1870s – By the early 1870s, Independence Mountain was under production, with several major placer operations being worked by 1875. These operations included the Endomile gold claim and the Mitchell Placer operation, the largest mine on Independence Mountain, where gold was the primary mineral extracted with lead, copper and zinc also produced. Despite the absence of a railroad line into North Park, relatively easy road access to the Union Pacific line in Laramie, Wyoming, benefited North Park’s mining, agricultural, timber, and other commercial operations.
July 4, 1870 – Battle between Cheyenne and Chief Colorow’s Ute band; coincidentally, same day, miners at Independence Mountain massacred by, generally believed to be, Utes.
1874 – James O. Pinkham, the first prospector to come to the North Park and “winter-over”, built a home in the high valley and attracted others to the area with his tales of a rich “placer” land. By “spreading the word”, this Irish Canadian became an important figure in the early history and settlement of North Park. Pinkham, believed to be first white frontiersman to permanently settle in North Park, brought cattle into the Park and was, at that time, the sole occupant of its north end (known as “the neck”). He built a log cabin in 1876, and a block house for protection against Indians in 1879 or 1880. The block house was almost immediately turned into a road ranch/trading post and served as a stop for those traveling between Laramie and Teller. Pinkham used the area’s natural abundance of wild hay to feed his cattle, and also sold some of the rich hay to settlers in Middle Park (Granby). In 1879, the federal government established the “Pinkhampton” post office at the block house site and appointed Pinkham its first postmaster.

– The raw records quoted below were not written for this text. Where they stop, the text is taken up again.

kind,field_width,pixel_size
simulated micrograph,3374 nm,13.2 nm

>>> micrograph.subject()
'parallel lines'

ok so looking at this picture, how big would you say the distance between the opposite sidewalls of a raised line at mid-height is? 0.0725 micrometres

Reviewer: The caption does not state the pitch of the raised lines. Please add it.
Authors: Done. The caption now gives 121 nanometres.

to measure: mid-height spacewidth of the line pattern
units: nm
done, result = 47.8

1878 – Jacob S. Fordyce and his family, settling on the banks of Platte River near north-end neighbor James Pinkham in November of 1878, became the first white family to spend the entire winter in North Park. Bringing a herd of milk cows with them, the Fordyces spent that winter milking cows and packing butter in tubs. In the spring, they sold their butter in Laramie. Earlier that year, Reid Matthews and partners bought a herd of cattle in Utah, fattened them on rich North Park grasses until fall, then drove them to Leadville to be butchered and sold through Matthews’ wholesale butcher business.
On around 1879, C.B. Mendenhall became another one of North Park’s “permanent” ranchers. Because of its rich grasses, hay, water for irrigation, and other natural resources, ranching became a way of life as much as hunting for early day settlers. A stockman’s paradise, cattle ranching, hay production and some sheep production continue to play a major role in the economy of North Park.
1879 – With the discovery of silver, mines began operating in Teller City. By 1880, the town’s population was nearly 2000, and a toll road over Cameron Pass from Fort Collins was completed. By 1885, however, mining halted because the cost to transport precious metals was too high, and Teller City was abandoned. By 1888, most gold and silver mining in North Park stopped, many prospectors and miners began ranching, and the community of Gould sprang up near the original Teller City town site. By 1900, the best ranch lands along the rivers were fenced off and homesteaded.
Note: Remaining structures can be explored and informational placards provide the history of Teller City at the Teller City Ghost Town (near Rand). During its heyday, Teller City had a 40-room hotel, 27 saloons and hundreds of log cabins.
1880s – In the early 1880s a deer and elk meat industry developed in North Park, with one pioneer family, the Rhea’s of North Park, providing more than 2000 pounds of dried elk and deer meat to Denver and Cheyenne, Wyoming, butchers. The industry, however, reportedly died prior to 1900 because of herd depletion.
1890s – By the early 1890s, North Park was growing and a central point for securing supplies was necessary. Located in the middle of the Park, the town of Walden suited that purpose, was founded in 1889, and was incorporated December 2, 1890. It was briefly known as Sagebrush, but was renamed to honor Marcus Aurelius Walden, the local postmaster. Until the railroad reached the town, freight lines running between Walden and Laramie, Wyoming, supplied North Park with goods and shipping services.
Mining in North Park was revitalized in the 1890s with the discovery of coal and copper at two sites. In 1890, the Riach Brothers discovered coal near Coalmont. Although large quantities of coal were found in North Park, development of this resource was slow due to the lack of “cheap” transportation. Coal produced was used locally until about 1911, when a railroad finally linked Laramie to Walden, with an extension to Coalmont. Later in the 1890s, copper was found in the far northwest corner of the Park, with development spurring building the town of Pearl. However, by 1915, copper was no longer being produced at the discovery site.
Also in the 1890s, a new industry developed to supply an ever-increasing demand for North Park’s “quality” hay. Wild hay soon became a domestic product in the Park, and thousands of tons were exported yearly to Denver and other eastern cities. Balers came into use during the 1890s when a North Park cowboy named Joe Lawrence invented a way to use horses to pull a hayrack that would bale hay automatically. This method is said to have revolutionized the industry.